Sunday, January 20, 2008

How Hard Is "A Petabyte for a Century"?

In a comment on my "Petabyte for a Century" post Chris Rushbridge argues that because his machine has 100GB of data and he expects much higher reliability than a 50% chance of it surviving undamaged for a year, which would be a bit half-life of 100 times the age of the universe, that the Petabyte for a Century challenge is not a big deal.

It is true that disk, tape and other media are remarkaby reliable, and that we can not merely construct systems with a bit half-life of the order of 100 times the age of the universe, but also conduct experiments that show that we have done so. Watching a terabyte of data for a year is clearly a feasible experiment, and at a bit half-life of 100 times the age of the universe one would expect to see 5 bit flips.

Nevertheless, it is important to note that this is an experiment very few people actually do. Does Chris maintain checksums of every bit of his 100GB? Does he check them regularly? How certain is he that at the end of the year every single bit is the same as it was at the start? I suspect that Chris assumes that because he has 100GB of data and most of it is over a year old and he hasn't noticed anything bad, that the problem isn't that hard. Even if all these assumptions were correct, the petabyte for a century problem is one million times harder. Chris' argument amounts to saying "I have a problem one-millionth the size of the big one, and because I haven't looked very carefully I believe that it is solved. So the big problem isn't scary after all."

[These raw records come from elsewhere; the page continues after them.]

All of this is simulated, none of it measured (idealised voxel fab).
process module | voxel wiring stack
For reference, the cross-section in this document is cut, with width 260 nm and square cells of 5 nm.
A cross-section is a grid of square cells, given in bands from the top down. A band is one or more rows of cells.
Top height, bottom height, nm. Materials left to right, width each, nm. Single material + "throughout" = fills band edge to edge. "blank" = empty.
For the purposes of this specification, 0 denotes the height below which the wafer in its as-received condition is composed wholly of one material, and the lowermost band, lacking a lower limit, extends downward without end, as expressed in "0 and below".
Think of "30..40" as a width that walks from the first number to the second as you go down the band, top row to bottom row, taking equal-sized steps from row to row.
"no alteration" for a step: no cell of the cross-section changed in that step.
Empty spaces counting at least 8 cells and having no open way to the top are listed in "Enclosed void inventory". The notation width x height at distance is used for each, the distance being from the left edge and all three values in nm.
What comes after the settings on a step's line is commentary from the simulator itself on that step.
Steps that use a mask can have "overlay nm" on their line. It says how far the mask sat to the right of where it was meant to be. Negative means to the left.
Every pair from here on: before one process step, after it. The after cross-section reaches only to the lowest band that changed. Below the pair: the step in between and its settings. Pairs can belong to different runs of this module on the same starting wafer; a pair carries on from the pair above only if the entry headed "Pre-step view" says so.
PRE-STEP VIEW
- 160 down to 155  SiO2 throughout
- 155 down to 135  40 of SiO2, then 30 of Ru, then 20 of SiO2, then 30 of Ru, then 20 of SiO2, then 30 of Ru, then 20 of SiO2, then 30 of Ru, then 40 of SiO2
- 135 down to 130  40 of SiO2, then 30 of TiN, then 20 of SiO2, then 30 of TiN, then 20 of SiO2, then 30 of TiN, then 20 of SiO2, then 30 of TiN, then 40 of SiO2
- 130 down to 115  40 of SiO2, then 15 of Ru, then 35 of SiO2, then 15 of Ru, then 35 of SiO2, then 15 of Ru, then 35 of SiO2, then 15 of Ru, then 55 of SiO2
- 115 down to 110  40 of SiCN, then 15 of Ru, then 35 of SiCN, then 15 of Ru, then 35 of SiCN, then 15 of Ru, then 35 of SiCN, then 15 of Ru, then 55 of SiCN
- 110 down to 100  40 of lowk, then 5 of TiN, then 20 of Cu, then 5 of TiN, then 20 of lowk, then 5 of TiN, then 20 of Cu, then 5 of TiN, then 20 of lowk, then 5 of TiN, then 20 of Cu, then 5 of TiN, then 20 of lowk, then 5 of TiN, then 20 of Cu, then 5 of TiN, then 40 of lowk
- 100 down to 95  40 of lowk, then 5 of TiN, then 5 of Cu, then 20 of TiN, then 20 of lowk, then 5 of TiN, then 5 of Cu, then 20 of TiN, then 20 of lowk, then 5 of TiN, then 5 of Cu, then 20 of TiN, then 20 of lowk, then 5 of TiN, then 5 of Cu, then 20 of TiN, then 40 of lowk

The few people who have actually measured silent data corruption in large operational data storage systems have reported depressing results. For example, the excellent work at CERN described in a paper (pdf) and summarized at StorageMojo showed that the error rate delivered to applications from a state-of-the-art storage farm is of the order of ten million times worse than the quoted bit error rate of the disks it uses.

We know that assembling large numbers of components into a system normally results in a system much less reliable than the components. And we have evidence from CERN, Google and elsewhere (pdf) that this is what actually happens when you assemble large numbers of disks, controllers, busses, memories and CPUs into a storage system. And we know that these systems contain large amounts of software which contains large (pdf) amounts (pdf) of bugs. And we know that it is economically and logistically impossible to do the experiments that would be needed to certify a system as delivering a bit error rate low enough to provide a 50% probability of keeping a petabyte uncorrupted for a century.

The basic point I was making was that even if we ignore all the evidence that we can't, and assume that we could actually build a system reliable enough to preserve a petabyte for a century, we could not prove that we had done so. No matter how easy or hard you think a problem is, if it is impossible to prove that you have solved it, scepticism about proposed solutions is inevitable.


Chris Rusbridge said...

Hi David, I think you somewhat misrepresent my comment on the other post. I was ONLY addressing the "bit half life 100M times the age of the universe" factoid. For the record, I do believe that keeping a petabyte for a century is hard (I know someone who is trying to do it), and I accept many of your other evidence and arguments. However, it's clear that we can keep data which represents bit half lives >> the age of the universe, even after only 60 years of trying (I don't think I quite emphasised how hard a GB for a decade would have seemed in 1968, when I first met a 8 MB disk drive the size of a fridge).

I would like to understand HOW we can achieve such miraculous-seeming results; I guess it's through distributing checks widely across many layers and many hardware devices.

David. said...

I agree that "disk, tape and other media are remarkably reliable". Disk and tape drives contain many layers of astonishing engineering, from the medium though the heads and the signal processing that extracts bits from the noisy analog signal, and the error correcting codes that clean up the bit stream. But these are nowhere near good enough to meet the demands society has for data preservation. I'm not the right person to explain these layers.

So, on top of the actual storage media we have to layer file systems and digital preservation systems to make up for their (measurable) unreliability. They increase the reliability of the bits by another large factor. The problem is not in our ability to continue to add more and more error detection and correction capabilities to the pile. I have worked in these layers off and on for many years.

There are three problems. The first is that, perhaps because they are in awe of the astonishing engineering, very few people are measuring the reliability their pile is delivering. The second is that the scanty evidence we have is that the pile is failing to deliver the reliability we would expect. The third is that, even if the pile was delivering the reliability we need, we could not perform the experiments needed to prove that it was doing so.

So, yes, it is amazing that we can store bits so reliably. But in the context of digital preservation, patting ourselves on the back about this achievement is counter-productive.

David. said...

Fixed a broken link to Junfeng Yang et al's paper on EXPLODE.